Volume I of "Superstring theory" presented the fundamentals of string theory. This book builds on those fundamentals and explores the possible observable consequences of string theory. The subtitle "Loop amplitudes, anomalies and phenomenology" provides a good high level view of the content.
While the first volume demonstrated that string theory gives general relativity in the low energy limit, this volume explores some of the possible string theory implications in particle physics and how six of ten dimensions get compactified leaving the familiar four spacetime dimensions.
The first two chapters cover one-loop diagrams in bosonic and superstring theories. The tone is similar to the tree level scattering amplitudes calculations done in volume I. The amplitudes are calculated for both open and closed strings (which of course must be included when you have open strings that interact), the important concepts of moduli space and orbifolds are introduced here. Among the interesting results for the bosonic string are an additional argument for D = 26 and the appearance of an ultraviolet cutoff for the cosmological constant.

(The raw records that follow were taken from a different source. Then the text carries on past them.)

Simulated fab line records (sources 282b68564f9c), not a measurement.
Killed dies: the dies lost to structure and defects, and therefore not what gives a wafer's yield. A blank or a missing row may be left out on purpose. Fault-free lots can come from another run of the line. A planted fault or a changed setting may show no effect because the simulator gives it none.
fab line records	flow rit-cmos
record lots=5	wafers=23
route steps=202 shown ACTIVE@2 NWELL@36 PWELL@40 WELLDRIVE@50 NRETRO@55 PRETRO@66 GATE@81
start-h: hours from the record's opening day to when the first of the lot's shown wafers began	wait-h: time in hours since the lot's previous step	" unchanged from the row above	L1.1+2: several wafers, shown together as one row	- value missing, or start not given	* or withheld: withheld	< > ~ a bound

Following this is a lucid discussion of anomaly cancellation in Type I theory and path integral methods. Anomaly cancellation in Type IIB theories is considered later in the book, the subject of anomalies reappears throughout the remainder of the book.
The phenomenology discussion starts by studying the low energy effective action. The supersymmetric gauge fields are examined for various string symmetry groups. The background in differential geometry needed to understand gauge theory, as expressed in the language of forms, is presented in an earlier chapter. The gauge fields that arise from compactification are treated in the next chapter, along with anomaly cancellation in four dimensions.
This is followed by a very good, albeit brief, chapter on algebraic geometry. This is obviously not a comprehensive introduction, it sticks to the aspects that are relevant for string theory, for example Calabi-Yau spaces and Hodge numbers. The final chapter uses this mathematical machinery to explore the consequences of geometry of the compactified space may have for particle physics in our four spacetime dimensions.
In my opinion this book holds up even better than volume I, no small feat, especially the latter parts of it. I think anyone specializing in string theory should still consider this required reading. If their emphasis is on string theory as a grand unified theory, or other implications of the low energy limits of string theory, then there's likely little doubt this is required reading.